BladeSystem - General
cancel
Showing results for 
Search instead for 
Did you mean: 

C7000 chassis "Degraded" then "OK" emails.

Mike O.
Regular Advisor

C7000 chassis "Degraded" then "OK" emails.

We have a couple of C7000 chassis with 5 DL465C blades in each chassis, all running VMWare ESX 4. The systems have been in place and functioning OK for about a year.

We have email notification set up on the onboard admin so send it sends out alerts if something goes wrong on the server.

Four times in the last week, we have received an email from the OA that says the enclosure status has changed to "degraded", followed about 25 seconds later by another email that the enclosure status has changed to OK.

The problem is that there is nothing wrong that I can find, and the OA logs don't show anything happening at those times.

Three of the four times (Wednesday, Saturday, and Monday) were all at 4:10pm, however there was another one at 10:19 on Monday..

In addition to both OA logs, I've checked the IML logs on all the blade, and I can't find anything listed.

Any suggestions would be appreciated.
9 REPLIES
Sheanshar
Advisor

Re: C7000 chassis "Degraded" then "OK" emails.

HP ProLiant BL460c Server - Server Blade Has a "Degraded" Status in Onboard Administrator (OA)
ISSUE:

Onboard Administrator Shows the Server Blade BL460c Server installed with RHEL 5.3 x86 version as "Degraded" Status in spite of having all the BladeSystem Firmware up-to-date.
SOLUTION:

On any LINUX OS or VMware installed Servers please ensure the OS has the Proliant Support Pack/HPASM agents installed, as the ILO driver and agents communicate the server health to the OA. If the Proliant Support Pack/HPASM agents are absent, then the server status would appear degraded in the OA.

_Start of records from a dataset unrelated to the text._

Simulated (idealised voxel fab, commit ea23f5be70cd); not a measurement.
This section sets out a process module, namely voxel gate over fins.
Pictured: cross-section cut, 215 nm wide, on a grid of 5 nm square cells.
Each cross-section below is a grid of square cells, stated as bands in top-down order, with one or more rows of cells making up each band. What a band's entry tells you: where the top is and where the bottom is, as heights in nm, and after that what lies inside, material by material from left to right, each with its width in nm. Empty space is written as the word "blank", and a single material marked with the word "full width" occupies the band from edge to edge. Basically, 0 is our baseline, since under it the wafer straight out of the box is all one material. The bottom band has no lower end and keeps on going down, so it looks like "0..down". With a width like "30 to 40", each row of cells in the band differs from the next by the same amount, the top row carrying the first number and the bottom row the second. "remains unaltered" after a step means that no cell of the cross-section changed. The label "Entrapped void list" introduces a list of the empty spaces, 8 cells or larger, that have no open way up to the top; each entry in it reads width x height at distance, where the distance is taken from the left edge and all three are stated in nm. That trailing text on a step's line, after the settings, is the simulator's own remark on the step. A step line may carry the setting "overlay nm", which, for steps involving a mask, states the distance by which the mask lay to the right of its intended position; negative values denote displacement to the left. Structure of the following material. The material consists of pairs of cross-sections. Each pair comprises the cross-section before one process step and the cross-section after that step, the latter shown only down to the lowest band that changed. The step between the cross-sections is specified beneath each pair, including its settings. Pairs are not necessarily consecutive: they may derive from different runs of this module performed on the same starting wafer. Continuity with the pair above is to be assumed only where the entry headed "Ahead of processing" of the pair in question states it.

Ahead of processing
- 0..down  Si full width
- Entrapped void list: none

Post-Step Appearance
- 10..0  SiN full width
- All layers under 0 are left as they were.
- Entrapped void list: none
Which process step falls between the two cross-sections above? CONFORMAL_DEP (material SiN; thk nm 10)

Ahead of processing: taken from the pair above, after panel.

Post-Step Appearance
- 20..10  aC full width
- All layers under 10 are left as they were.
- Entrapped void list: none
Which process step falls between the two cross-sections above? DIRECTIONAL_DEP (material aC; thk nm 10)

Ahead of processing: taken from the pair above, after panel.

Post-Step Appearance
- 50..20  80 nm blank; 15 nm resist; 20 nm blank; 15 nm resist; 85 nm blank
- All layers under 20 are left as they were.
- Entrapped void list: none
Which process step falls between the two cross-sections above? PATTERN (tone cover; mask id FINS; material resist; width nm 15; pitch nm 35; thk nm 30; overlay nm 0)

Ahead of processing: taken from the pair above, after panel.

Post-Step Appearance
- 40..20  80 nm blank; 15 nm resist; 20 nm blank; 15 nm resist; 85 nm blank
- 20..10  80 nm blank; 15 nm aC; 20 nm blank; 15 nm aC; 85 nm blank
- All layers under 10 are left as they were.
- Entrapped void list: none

Let me know if there are updated
JDFC
Advisor

Re: C7000 chassis "Degraded" then "OK" emails.

Hi Mike,

we got the exact same issue, with several C7000 enclosures running OA 2.51 and OA 2.52. We could not determine the cause of the issue, as we also couldn't find any events within OA syslogs. same for servers syslogs, no issue matching the time of events. our customer did an update on some enclosures to OA 2.60 and the false alert mails semms to be gone. But from the engineering point of view this is not a known issue, and they believe that there is an OA firmware desynchronisation between the active and stby OA (i could not find anay argument for that). I'm very interested about this issue, as for now you i couldn't find someone having the same issue. I just asked my customer to try rebooting both Oas, and then trying to reflash with the running OA versions (2.51 or 2.52) instead of flashing to OA 2.60, as i want to ensure that the pb is really solved with the 2.60 OA firmware and not solved just as a result of reflashing the Oas, with existing versions 2.51 or 2.52. Please keep me updated

kind regards
Jean-Denis
Mike O.
Regular Advisor

Re: C7000 chassis "Degraded" then "OK" emails.

The HP agents are installed on all the blades. Around December we went through all the blades and chassis and did a complete firmware update on all components, then did a clean install of VMWare 4 with the HP tools.

Both OA modules are at 2.60, the ILO on each blade is 1.79 and the virtual connect modules are at 2.30 (enet) and 1.40 (fiber)

JDFC
Advisor

Re: C7000 chassis "Degraded" then "OK" emails.

Hi Mike

What seems very strange in our case, is the fact that since customer did an update from oa 2.5x to oa 2.60 the alertmails disapeared. I also asked my customer to do the following on one enclosure showing the issue with OA 2.51.
=> restart both OA modules.
For the moment the alert mails do not reoccur on this single enclosure. but it's to early to say that this solved the pb. If i find something i will let you know. this is a crazy pb as we cannot capture any relevant information from the enclosure.

regards
Jean-Denis
Mike O.
Regular Advisor

Re: C7000 chassis "Degraded" then "OK" emails.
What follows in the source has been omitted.